Students take part in sexual assault PSA auditions

Taylor C. Snow/Collegian

Students crowded a New Africa House hall and went over their lines in hushed voices.

They were waiting to audition for an upcoming series of Public Service Announcements about sexual assault, which were organized by the Massachusetts Northwestern District Attorney’s office in conjunction with an awareness campaign that hopes to highlight consent as the necessary element that separates sex and rape.

“We wanted to create a campaign that would be something students would recognize, that would be attractive to students, that students could relate to,” said Mary Kociela, programs director for the D. A.’s Domestic Violence and Sexual Assault Unit.

With the PSAs, which are intended to target college students, members of the student body from the Five College Consortium and Greenfield Community College were highly involved in the process of writing and editing the scripts, campaign organizers said.

Kociela and Assistant District Attorney Susan Loehn are working closely with students throughout the process to make the conversations and situations portrayed more relatable.

“We wanted to find a way to address the high incidence of sexual assault” on campuses, Loehn said.

Recent local cases of sexual assault brought the issue close to home for many students and faculty, encouraging the campaign, Loehn and Kociela said. An expansion of the unit in the District Attorney’s Office opened up the possibility of grant funding and increased resources.

The Domestic Violence and Sexual Assault Unit’s campaign, funded with an Edward Byrne Memorial Justice Assistance Grant, was launched to educate college-aged students about sexual assault, prevention and increased reporting of incidents.

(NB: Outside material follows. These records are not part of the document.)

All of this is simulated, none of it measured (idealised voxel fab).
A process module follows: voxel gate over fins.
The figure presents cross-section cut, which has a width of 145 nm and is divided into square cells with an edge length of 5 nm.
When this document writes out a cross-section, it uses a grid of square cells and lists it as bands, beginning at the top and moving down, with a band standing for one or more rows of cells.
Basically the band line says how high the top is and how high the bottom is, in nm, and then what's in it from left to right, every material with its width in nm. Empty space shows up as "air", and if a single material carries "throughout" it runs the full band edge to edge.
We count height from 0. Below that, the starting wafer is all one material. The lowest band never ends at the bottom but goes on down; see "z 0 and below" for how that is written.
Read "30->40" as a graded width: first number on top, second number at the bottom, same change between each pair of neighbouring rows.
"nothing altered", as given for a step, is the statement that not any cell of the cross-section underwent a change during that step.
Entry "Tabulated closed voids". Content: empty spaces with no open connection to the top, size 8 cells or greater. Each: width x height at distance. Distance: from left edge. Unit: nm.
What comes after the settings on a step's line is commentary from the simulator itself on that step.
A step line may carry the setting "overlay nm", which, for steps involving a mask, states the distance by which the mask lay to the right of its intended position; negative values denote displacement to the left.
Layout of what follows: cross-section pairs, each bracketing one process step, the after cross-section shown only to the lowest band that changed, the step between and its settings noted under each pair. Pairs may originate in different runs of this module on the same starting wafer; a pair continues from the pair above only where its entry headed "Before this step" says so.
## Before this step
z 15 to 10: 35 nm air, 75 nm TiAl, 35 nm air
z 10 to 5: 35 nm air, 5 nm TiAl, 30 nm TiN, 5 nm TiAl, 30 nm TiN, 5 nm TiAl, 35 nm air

A group composed of students and staff from the Five College area and GCC, staff from the D.A.’s Office, and media consultants, have worked since last fall to create and promote these efforts.

When auditions began, Natalia Muñoz, director of Verdant Multicultural Media, and Mary Patierno, principal of Reel Communication, asked students a few questions, including whether or not they would be comfortable portraying the characters described in the scenes. In attempting to re-create a party atmosphere, each individual PSA is centered on an archetypal party scene, while all three skits explicitly feature alcohol.

The campaign focus on emphasizing one’s inability to give full consent while under the influence was important to Kociela and Loehn.

“There is almost always drugs or alcohol involved on the part of one person and the victim,” Loehn said.

In addition to the persistent involvement of drugs and alcohol, a high level of miscommunications and gray areas make such cases difficult to prosecute, especially without physical evidence.

“They are very difficult cases,” Loehn said. “They are not stranger rapes. It’s people, it’s acquaintances, it’s friends of friends and there are a lot of miscommunications.”

The PSAs will be filmed on March 9 with the students selected for the scenes from the auditions. The campaign also hopes to recruit students to be extras in the scenes.

Any interest in being an extra can be directed to Muñoz, who can be reached at (413) 225-1210.

The PSAs will first be shown at a conference in early April, at which campaign participants will discuss the next steps both on campuses and in the community at large.